Consider the following file structure,

- config.py
- train.py
- project_config.toml

project_config.toml contains the configuration for our ML project, like,

[data]
vocab_size = 5589
seq_length = 10
test_split = 0.3
data_path = "dataset/"
data_tensors_path = "data_tensors/"

[model]
embedding_dim = 256
num_blocks = 5
num_heads_in_block = 3

[train]
num_epochs = 10
batch_size = 32
learning_rate = 0.001
checkpoint_path = "auto"

In config.py , we create a function which returns the munchified-version of this configuration, using toml and munch ,

$> pip install toml munch
import toml
import munch

def load_global_config( filepath : str = "project_config.toml" ):
return munch.munchify( toml.load( filepath ) )

def save_global_config( new_config , filepath : str = "project_config.toml" ):
with open( filepath , "w" ) as file:
toml.dump( new_config , file )

Now, now in any of our project files, like train.py or predict.py , we can load this configuration,

from config import load_global_config

config = load_global_config()

batch_size = config.train.batch_size
lr = config.train.learning_rate

if config.train.checkpoint_path == "auto":
# Make a directory with name as current timestamp
pass

The output of print( toml.load( filepath ) ) ) is,

{'data': {'data_path': 'dataset/',
'data_tensors_path': 'data_tensors/',
'seq_length': 10,
'test_split': 0.3,
'vocab_size': 5589},
'model': {'embedding_dim': 256, 'num_blocks': 5, 'num_heads_in_block': 3},
'train': {'batch_size': 32,
'checkpoint_path': 'auto',
'learning_rate': 0.001,
'num_epochs': 10}}

If you’re using MLOps tools like W&B Tracking or MLFlow, maintaining configuration as a dict could be helpful as we can directly pass it as an argument.

The End

Hope you will consider using TOML configurations in your next ML project! Its a clean way of managing settings that are both global or local to your training / deployment or inference scripts.

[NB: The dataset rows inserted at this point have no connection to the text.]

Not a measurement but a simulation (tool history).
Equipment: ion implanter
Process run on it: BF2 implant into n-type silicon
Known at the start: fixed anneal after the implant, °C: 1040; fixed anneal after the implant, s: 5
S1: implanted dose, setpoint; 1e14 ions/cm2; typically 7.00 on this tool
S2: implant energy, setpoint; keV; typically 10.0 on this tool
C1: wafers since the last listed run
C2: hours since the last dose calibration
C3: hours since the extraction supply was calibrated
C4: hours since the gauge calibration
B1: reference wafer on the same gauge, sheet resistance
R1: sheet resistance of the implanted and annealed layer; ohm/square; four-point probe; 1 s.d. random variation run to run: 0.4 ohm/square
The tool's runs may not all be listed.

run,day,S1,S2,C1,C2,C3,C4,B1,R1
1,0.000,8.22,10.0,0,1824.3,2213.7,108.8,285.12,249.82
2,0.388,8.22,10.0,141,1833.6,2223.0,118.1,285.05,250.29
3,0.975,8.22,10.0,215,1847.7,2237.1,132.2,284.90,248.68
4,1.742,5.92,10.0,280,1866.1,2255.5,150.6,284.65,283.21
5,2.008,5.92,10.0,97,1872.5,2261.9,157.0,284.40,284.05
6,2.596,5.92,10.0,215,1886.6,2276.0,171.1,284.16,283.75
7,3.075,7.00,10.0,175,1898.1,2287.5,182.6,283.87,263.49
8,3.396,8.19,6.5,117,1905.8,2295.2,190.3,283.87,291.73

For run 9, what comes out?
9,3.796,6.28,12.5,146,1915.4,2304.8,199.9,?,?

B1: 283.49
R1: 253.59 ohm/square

Instead of writing long CLI arguments, the scripts could directly load the configuration from the TOML file. If we wish to train two versions of a model with different hyperparameters, we just need to change the TOML file in config.py . I have started using TOML files in my recent projects and experimentation has become faster. MLOps tools can also manage versions of a model along with their configurations, but the simplicity of the above discussed approach is unique and required minimal change in existing projects.

Hope you’ve enjoyed reading. Have a nice day ahead!